A configuration is an unordered arrangement of objects. A permutation is a specific order of an arrangement of objects.

(12.2) What are the elements of a probability model, and how do they differ for continuous and discrete variables?

A probability model consists of a sample space containing the possible values for a variable, and the corresponding probabilities that the variable will assume a value in the sample space. In the discrete case, the sample space consists of a set of specific values a variable can assume, where in the continuous case there is a range of values the variable can assume.

(12.7) Why is normalization of a probability distribution important? What would one have to consider when working with a probability distribution that was not normalized

A variable will always assume some value from the sample set; therefore, normalization of a probability distribution ensures that the sum of probabilities for the variable assuming values contained in the sample set is equal to unity. If the probability distribution is not normalized, then each individual probability should be divided by the sum of all probabilities.

(10.3) Why are activity coefficients calculated using the Debye-Huckel limiting law always less than one?

Activity coefficients calculated using the Debye-Huckel law are always less than one because the net electrostatic interaction among ions surrounding an arbitrarily chosen central ion is attractive rather than repulsive.

(14.1) What is the canonical ensemble? What properties are held constant in this ensemble?

An ensemble is a collection of identical objects or replicas of the system of interest. In the canonical ensemble, V, N, and T are held constant.

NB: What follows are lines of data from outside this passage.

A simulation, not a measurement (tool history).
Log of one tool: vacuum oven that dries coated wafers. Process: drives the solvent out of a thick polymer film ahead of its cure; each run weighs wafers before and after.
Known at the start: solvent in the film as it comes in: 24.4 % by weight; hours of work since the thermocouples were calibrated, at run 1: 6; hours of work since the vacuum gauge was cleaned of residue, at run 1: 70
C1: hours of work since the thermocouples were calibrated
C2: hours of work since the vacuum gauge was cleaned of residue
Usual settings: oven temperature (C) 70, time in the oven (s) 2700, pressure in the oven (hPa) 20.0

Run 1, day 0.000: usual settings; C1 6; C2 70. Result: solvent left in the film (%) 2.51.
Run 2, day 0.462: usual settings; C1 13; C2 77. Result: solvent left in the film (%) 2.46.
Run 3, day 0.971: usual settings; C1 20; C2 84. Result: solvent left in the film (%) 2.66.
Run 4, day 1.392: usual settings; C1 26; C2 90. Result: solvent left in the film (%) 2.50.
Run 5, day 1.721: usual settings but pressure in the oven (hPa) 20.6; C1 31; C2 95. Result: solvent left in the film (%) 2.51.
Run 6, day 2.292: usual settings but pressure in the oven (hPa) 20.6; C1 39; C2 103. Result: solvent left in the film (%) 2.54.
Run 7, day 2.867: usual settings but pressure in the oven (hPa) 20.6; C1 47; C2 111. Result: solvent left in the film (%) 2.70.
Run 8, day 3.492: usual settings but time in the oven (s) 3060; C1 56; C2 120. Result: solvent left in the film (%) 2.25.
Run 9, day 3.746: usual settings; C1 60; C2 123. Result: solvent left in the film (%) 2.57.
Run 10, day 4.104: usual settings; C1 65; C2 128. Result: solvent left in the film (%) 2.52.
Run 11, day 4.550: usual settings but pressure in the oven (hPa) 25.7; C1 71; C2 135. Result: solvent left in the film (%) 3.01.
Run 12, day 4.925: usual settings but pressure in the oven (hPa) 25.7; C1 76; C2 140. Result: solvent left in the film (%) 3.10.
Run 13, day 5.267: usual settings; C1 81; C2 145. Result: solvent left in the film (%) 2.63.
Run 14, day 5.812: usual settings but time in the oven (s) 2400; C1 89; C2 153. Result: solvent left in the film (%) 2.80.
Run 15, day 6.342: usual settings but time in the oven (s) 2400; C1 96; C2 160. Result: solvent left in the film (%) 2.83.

(11.14) Why can batteries only be recharged a limited number of times?

As a battery is discharged, reactants are converted into products which in the case of solids leads to a change in the structure at a microscopic level. Cycling between different solid structures with different crystalline structures and densities induces mechanical stress in the electrodes, which over time causes them to disintegrate.

(14.4) For which energetic degrees of freedom are the spacings between energy levels small relative to kT at room temperature?

At room temperature, the spacings between translational energy levels are extremely small relative to kT. The rotational energy-level spacings are also generally small relative to kT, although some species involving light atoms (such as H2 ) may have energy-level spacings that are comparable to kT. Vibrational and electronic energy levels usually have spacings that are greater than kT.

(10.11) How does salting in affect solubility?

At small values of the ionic strength y(+/-) < 1, and the solubility increases as y (+/-) decreases with concentration until the minimum in a plot of y (+/-) versus I is reached.

How is Beta related to temperature? What are the units of kT?

Beta is inversely proportional to temperature, and equal to (kT )^-1. The units of the Boltzmann constant are J K^-1; therefore, the product kT has units of joules, or energy

(15.17) Why should the equilibrium constant be dependent on the difference in Gibbs energy? How is this relationship described using statistical mechanics?

Both the equilibrium constant and the Gibbs energy are dependent on the partition function for the species of interest

(11.11) By convention, the anode of a battery is where oxidation takes place. Is this true when the battery is charged, discharged, or both?

Both, but the relative location of the anode and cathode change in going from the discharge to the charge mode because the direction of current flow in the external circuit changes.

(13.9) What is degeneracy? Can you conceptually relate the expression for the partition function without degeneracy to that with degeneracy?

Degeneracy is the number of states that exist at a certain energy level. The expression for the partition function (q) including degeneracy is: q = SUM g,n*e^-Beta*E,n In this expression, g,n is the degeneracy of a given energy level, E,n is the energy of the level, and the sum extends over all energy levels.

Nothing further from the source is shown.